SUVs are taking over – the underreported story of what the world really buys
I have a bad habit of reading the news, it’s compulsive and very hard to break. It would be nice to be able to; modern hyper-coverage can addle the brain. I once took a screenshot of the Reuters commodity news page that had three consecutive headlines: one explained why oil prices were down, one explained why they were holding steady, and one why they were up. They had been written over the span of several hours, and made sense if you were trading commodity futures by the minute. For the rest of us it just looked stupid. News it’s not.

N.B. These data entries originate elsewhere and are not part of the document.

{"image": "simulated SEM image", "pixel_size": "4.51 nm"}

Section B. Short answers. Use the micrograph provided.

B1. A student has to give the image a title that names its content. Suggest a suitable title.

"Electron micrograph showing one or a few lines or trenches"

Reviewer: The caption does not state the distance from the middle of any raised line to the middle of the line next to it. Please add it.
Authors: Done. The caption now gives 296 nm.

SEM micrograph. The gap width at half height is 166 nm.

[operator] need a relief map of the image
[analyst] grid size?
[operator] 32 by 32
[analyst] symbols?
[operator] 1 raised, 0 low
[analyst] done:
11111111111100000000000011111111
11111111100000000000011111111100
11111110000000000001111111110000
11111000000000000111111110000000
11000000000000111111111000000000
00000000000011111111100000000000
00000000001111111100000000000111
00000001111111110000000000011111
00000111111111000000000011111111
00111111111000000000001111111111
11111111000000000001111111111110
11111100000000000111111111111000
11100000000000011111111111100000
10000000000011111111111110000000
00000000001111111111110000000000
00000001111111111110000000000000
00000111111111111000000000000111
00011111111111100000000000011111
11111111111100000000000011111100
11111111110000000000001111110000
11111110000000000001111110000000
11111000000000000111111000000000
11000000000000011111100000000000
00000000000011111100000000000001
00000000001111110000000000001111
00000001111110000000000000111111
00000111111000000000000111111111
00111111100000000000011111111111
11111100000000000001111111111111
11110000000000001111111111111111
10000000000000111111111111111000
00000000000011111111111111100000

Other times, things don’t appear stupid, but in fact are. Take this collection below, the first page of headlines found by a simple google search about soaring EV sales:
Electric vehicle and PHEV sales soar, more than 3 million on the road
European electric car sales soar by 39 percent in 2017
Germany’s EV sales soar with the Kia Soul topping the charts
Diesel tax: Electric car sales SOAR as fumes crackdown forces road revolution
Toyota clings to hydrogen bet while electric sale soar
What’s so bad about these headlines? Well, in the absence of studying overall vehicle sales, the impression one gets from this tidal wave of new stories (the Google search “electric vehicles soar” came up with 6 million hits; “electric vehicle sales jump” netted over 20 million) is that Electric Vehicle sales have all but taken over. This is part of a narrative that is being pushed mightily through the news feeds, that fossil fuels are on the run and that gasoline powered cars are becoming obsolete.
This is unfortunate, because it is untrue and ridiculously misleading. That would be fine if nothing were at stake, but there is a lot at stake. When people in the wrong places, like policy makers, start believing this stuff nothing good will come of it, and policy mayhem ensues. Yes, the world would be a better place if we consumed no fossil fuels, but we fall into the trap of making policy decisions thinking that that is about to happen.
Back to the headlines: A few things are of greater significance than the pant-wetting enthusiasm of these headlines. Most significant is the blaring false messaging due to the implications of scale. Say you move into a city of five million people and open a bakery. On the first day, you sell 3 loaves of bread. On the next you sell five. Are your sales “soaring”? They are up by more than 66 percent! Call the press.
This is what’s happening with electric vehicle sales reporting. One headline above notes that there are more than three million on the road. That is true, but also includes a decade of EV sales, and in comparison, there are two billion internal combustion cars on the road.
What makes these headlines even more devious is the Trojan-horse style key-message smuggling. These headlines are designed to support and amplify the narrative that fossil fuels are on the way out. A factor seldom mentioned though is that these “electric car” headlines include hybrid vehicles, which run on both gasoline and electricity, and are actually just highly efficient internal combustion vehicles. Few are true electric. Tesla is, and the way Tesla dominates the news one would think they dominate the market, but annual sales are in the order of 100-200,000 per year out of global auto sales of nearly 90 million.
Compounding the misery of trying to achieve environmental enlightenment is the fact that the world is turning to SUVs far more than to electric vehicles, and SUVs tend to be about 30 percent less fuel efficient than regular cars. Even in Europe, SUV sales account for more than a quarter of all sales. Chinese SUV sales are booming. In the US, of course, it’s game set and match for SUVs and light trucks. Globally, about 1 in 3 vehicles sales is an SUV.
In the past, readers have taken any criticism of EV sales coverage with venomous responses; proponents love their EVs and are convinced the narrative needs to be won. The realities on the ground are different, from a global scale. It is apparent that if we are to limit CO2 emissions, we are going to have to find far better ways than convincing the world that EV sales are “soaring”. Year after year, oil consumption continues to rise, and the real statistics say why as opposed to the fairy-tale ones that prefer to not talk about that irritating reality.